RENEE MONTAGNE, Host:
NPR's Tovia Smith reports.
TOVIA SMITH: Christopher McCowen said he had consensual sex with Worthington, but denied the murder. His attorney Robert George says he always expected race would make McCowen's story tough for jurors to buy.
ROBERT GEORGE: I must have told them five times to be careful of their predispositions because he was a poor, black garbage man in an almost entirely white community, just sticking out like a sore thumb.
SMITH: George is now arguing race did influence the jury. He says three jurors called him after trial to complain about blatantly biased comments, like one from a white juror who allegedly said the victim's bruises were, quote, "What happens when a big, black guy beats up on a small woman?"
GEORGE: That's over the line. That's something that has no place in the jury room because race has nothing to do with that.
SMITH: George says the comments sparked a confrontation with a black juror who took offense and that's when another juror, a Cape Verdean, allegedly pointed to the angry outburst and said he, quote, "didn't like blacks because that's what they were capable of."
GEORGE: That is an idiotic, racist statement that offended people and there was no doubt in my mind that racial bias was in this jury room.
SMITH: Judges are usually loath to pry into jury deliberations, which are suppose to be free and candid exchanges. But in this case, the judge interviewed every juror to determine if the comments were actually made. If so, experts say, he'll then have to decide whether they tainted the verdict enough to call a mistrial.
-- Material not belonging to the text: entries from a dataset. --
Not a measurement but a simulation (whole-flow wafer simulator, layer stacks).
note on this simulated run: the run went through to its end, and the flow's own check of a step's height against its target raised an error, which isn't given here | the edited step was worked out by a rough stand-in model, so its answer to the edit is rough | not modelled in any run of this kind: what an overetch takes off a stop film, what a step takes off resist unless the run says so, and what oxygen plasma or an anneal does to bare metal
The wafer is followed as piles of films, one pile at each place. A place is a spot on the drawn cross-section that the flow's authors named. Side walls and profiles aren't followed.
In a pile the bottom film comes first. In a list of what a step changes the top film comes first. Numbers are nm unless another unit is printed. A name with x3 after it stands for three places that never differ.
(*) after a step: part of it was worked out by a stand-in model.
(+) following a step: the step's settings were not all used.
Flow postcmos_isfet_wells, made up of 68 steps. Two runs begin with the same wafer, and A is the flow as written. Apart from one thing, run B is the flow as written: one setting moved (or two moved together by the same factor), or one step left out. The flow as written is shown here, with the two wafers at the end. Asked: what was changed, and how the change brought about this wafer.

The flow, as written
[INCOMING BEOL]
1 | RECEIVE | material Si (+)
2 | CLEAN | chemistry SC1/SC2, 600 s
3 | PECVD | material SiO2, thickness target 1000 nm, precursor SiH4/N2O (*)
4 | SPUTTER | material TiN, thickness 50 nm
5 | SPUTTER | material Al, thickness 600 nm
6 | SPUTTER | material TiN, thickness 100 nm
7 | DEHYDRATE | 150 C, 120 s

GEORGE: There is no bright-line rule that if there is an impermissible mention of race, it's over.
SMITH: Ron Sullivan is a professor at Harvard Law School.
RON SULLIVAN: In this sort of case, we give the judge a lot of discretion to determine whether the defendant got a fair shot.
SMITH: An expert witness, Tufts Psychology Professor Sam Sommers is expected tomorrow to describe how even one biased juror might influence others.
SAM SOMMERS: He could, at some level, liberate me to feel that if it's okay to speak to my own prejudices and stereotypes. It could also make me feel marginalized seeing the health situation is a deck stacked against me and say why would I argue with these people and they were going to change that kind of attitude so I might as well just switch my vote.
SMITH: In the Worthington case, defense attorney say it was the latter. Two jurors, who were holding out for not guilty, caved when they perceived racial bias they couldn't overcome. While it's unusual for that kind of thing to be investigated, Sommers says it's not unusual for it to happen.
SOMMERS: There's no magic portal through which you step when you become a juror and you're suddenly free from all the biases and preconceived notions that regular humans have in their daily lives. We know from data that race does have pervasive effects on people's decision making when they're jurors.
SMITH: But Old Dominion University criminologist Donald Smith calls that a useless exercise.
DONALD SMITH: Those three questions are so obvious that no one's going to fess up to having a problem with any of those things.
SMITH: Smith says jurors in racially charged cases like this one should be asked a long list of more proving questions like what they read and how they feel about various public figures. But ultimately, Smith says, biased juries are often chosen not in spite of lawyers' best efforts but because of them.
SMITH: It is in fact a poker game, and that jury is literally the hand you've been dealt. And everybody is trying to stack the deck. Sometimes, they can't help but smile when they see the jury they've drawn.
SMITH: Tovia Smith, NPR News, Boston.